Monday, February 1, 2016

Book Review: The Pentagon's Brain

The Pentagon's Brain
By Annie Jacobsen

Two different people gave me this book for Christmas, so I felt it was important to buckle down and read it. Basically it is a chronological history of ARPA/DARPA, the primary research arm of DoD with a mission to prevent technological surprise. I thought I knew DARPA. I was on the ARPANET in the earliest days with an IMP processor. When I worked for the Navy lab, I was called up multiple times to review proposals and status reports for information security projects. After reading the book, I realize I knew .000001% of what they did.

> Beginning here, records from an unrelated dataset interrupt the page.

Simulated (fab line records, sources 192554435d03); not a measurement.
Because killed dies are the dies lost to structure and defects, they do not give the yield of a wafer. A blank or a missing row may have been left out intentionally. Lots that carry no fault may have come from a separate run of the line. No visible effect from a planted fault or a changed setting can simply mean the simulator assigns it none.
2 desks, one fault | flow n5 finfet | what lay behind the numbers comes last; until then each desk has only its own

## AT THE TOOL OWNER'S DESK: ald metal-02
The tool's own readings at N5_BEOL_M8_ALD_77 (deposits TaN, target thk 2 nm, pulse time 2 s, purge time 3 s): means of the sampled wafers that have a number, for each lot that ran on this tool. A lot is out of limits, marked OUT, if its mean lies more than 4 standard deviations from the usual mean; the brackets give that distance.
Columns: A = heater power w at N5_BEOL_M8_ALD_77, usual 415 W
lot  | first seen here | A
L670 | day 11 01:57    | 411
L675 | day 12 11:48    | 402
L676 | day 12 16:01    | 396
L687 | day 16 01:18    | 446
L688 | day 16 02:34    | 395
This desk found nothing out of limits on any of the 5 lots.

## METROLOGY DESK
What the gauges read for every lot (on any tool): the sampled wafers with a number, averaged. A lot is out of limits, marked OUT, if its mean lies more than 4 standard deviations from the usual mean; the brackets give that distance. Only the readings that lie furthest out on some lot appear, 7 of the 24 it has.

The author has done several of these. You get a sense that she worked for the agency for thirty years, but she does not mislead. She often cites the source of her information. She seems to have a gift for finding the right people and interviewing them to get the names and contact information of other right people; folks in the know. She also has an uncanny ability to put her hands on declassified documents and file freedom of information requests. And she breathes life into the stories, it isn't boring. The book opens with the scientists working at the site of the first hydrogen bomb and I thought my toes were going to curl. The word picture of John von Neumann is masterful. And she doesn't laud or pull punches. Some of the projects were incredibly effective others landed with a soft thud. If you want to understand military technology and how we got to where we are, this is a must read.